My snow sculptures waltz Matilda
Harry Welty’s latest sculpture in this snow-deprived winter is an homage to Harry’s favorite snow sculptors Calvin and Hobbes.
For better than 35 years I’ve made snow sculptures in my front yard in Duluth. I’m locally famous and can’t tell you the number of times people have told me that when they traveled out of town and told people they were from Duluth, people would ask them. “Do you know the guy that makes snow sculptures?”
From the beginning I was hesitant enough about my skills that I took our voluminous snow and made very big sculptures of King Kong or dinosaurs or dragons or the Sphinx. I told everyone I offered quantity rather than quality. And I meant it. I still remember puzzling over which way a Triceratops’s knees should bend.

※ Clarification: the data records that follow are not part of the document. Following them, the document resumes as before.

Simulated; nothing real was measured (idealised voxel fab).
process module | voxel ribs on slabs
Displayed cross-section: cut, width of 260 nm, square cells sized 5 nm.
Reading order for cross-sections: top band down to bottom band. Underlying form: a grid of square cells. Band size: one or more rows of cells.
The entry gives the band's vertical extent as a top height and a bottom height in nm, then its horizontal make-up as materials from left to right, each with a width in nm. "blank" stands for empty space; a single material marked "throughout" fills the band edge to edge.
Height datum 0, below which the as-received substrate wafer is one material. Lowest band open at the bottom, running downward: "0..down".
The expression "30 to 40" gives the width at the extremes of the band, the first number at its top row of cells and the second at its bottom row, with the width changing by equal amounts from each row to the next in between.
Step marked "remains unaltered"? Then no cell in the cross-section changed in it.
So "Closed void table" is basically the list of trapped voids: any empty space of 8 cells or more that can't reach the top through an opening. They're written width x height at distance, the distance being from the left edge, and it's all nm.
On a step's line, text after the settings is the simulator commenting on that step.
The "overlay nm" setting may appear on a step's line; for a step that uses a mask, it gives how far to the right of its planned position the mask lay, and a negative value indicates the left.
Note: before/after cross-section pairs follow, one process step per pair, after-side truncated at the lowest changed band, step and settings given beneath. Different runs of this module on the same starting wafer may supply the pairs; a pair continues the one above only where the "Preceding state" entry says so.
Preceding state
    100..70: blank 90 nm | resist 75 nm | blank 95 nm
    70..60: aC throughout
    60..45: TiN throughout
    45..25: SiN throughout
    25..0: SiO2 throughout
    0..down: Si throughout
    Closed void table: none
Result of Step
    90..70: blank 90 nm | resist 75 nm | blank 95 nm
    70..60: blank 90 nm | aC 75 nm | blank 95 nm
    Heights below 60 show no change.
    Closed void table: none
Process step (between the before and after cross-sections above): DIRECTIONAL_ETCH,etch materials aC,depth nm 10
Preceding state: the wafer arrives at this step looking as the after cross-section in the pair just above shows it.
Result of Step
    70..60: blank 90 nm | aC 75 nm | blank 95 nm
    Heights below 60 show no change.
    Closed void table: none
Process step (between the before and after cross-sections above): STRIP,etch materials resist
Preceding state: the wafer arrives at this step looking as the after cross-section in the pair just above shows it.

I also had political motivations, especially as a Republican in a Democratic town. I did it to win skeptics over the way hulking black men bend over backward around white people to act friendly, like their mamas warned them to do.
When I first arrived in town after Watergate, everyone knew that Republicans were rich warmongers. Then to my chagrin, as the party changed, Republicans didn’t trust me, either.
Until our youngest generation’s absorption with anime, most Americans had little training in the arts, so it's been easy to impress people. I’ve always been told how wonderful my sculptures were. I love hearing that, but I know it's not exactly true. I know this because even before the internet, people shared marvelous examples of snow art with me. It's often art that makes my hair stand on end, it’s so good like the monumental sculptures of Harbin, China Ice Festival.
No, my work is not particularly impressive. My work is like that Australian song "Waltzing Matilda." It ain’t Beethoven. It ain’t Tchaikovsky. It ain’t Bernstein. It’s catchy and nonsensical, like the song that’s been called the unofficial Australian National anthem.
"Once a jolly swagman camped beside a billabong
Under the shade of a Coolibah tree
And he sang as he watched and waited till his billy boiled
You'll come a Waltzing Matilda with me"
I fell in love with the song in junior high when I watched the Movie On the Beach about the end of the world. It's based on a novel of the same name by Australian writer Nevil Shute. A nuclear war has broken out but the fireworks all took place in the northern hemisphere, which has grown silent. In Sydney Harbor, an American submarine that was traveling under water incommunicado has just surfaced. Its captain, played by Gregory Peck, and crew heard nothing about the war as they patrolled to keep the world safe.
Now they are in Australia, which being the Antipodes in the far southern hemisphere, was not a target of the nations blowing each other up far to the North.
While the American crew is meeting Australians under these strange circumstances, everyone wonders about the great silence everywhere else. There is little doubt about the fate of Australia. In time radioactive fallout will disperse to the Southern hemisphere. As Australians contemplate this terrible end they meet their fate in many ways. Some close themselves off. Others cast off their inhibitions and party like its 1999. A quartet of husky men are always there to belt out the jovial "Waltzing Matilda," signaling Aussie good cheer. At first it's a joyous soundtrack, but the story progresses somber chords intrude a sign of foreboding.
"Down came a jumbuck to drink from the Billabong
Up jumped the swagman and grabbed him with glee
And he sang as he stowed that jumbuck in his tucker bag
You'll come a Waltzing Matilda with me"
When I was a senior in high school a lovely Australian lass was one of our foreign exchange students. When I met her I asked her impishly if she could sing me Matilda. Of course, she was both embarrassed to be asked to sing a solo and possibly charmed to meet a fellow who knew a bit about her home. When she demurred, I sang the first verse for her with the confidence of having just joined the school choir. I think I knew all three verses.
"Down came the Stockman mounted on his thorough-bred
Down came the troopers one, two, three
Where’s the jolly jumbuck you've got in your tucker bag?
You'll come a Waltzing Matilda with me"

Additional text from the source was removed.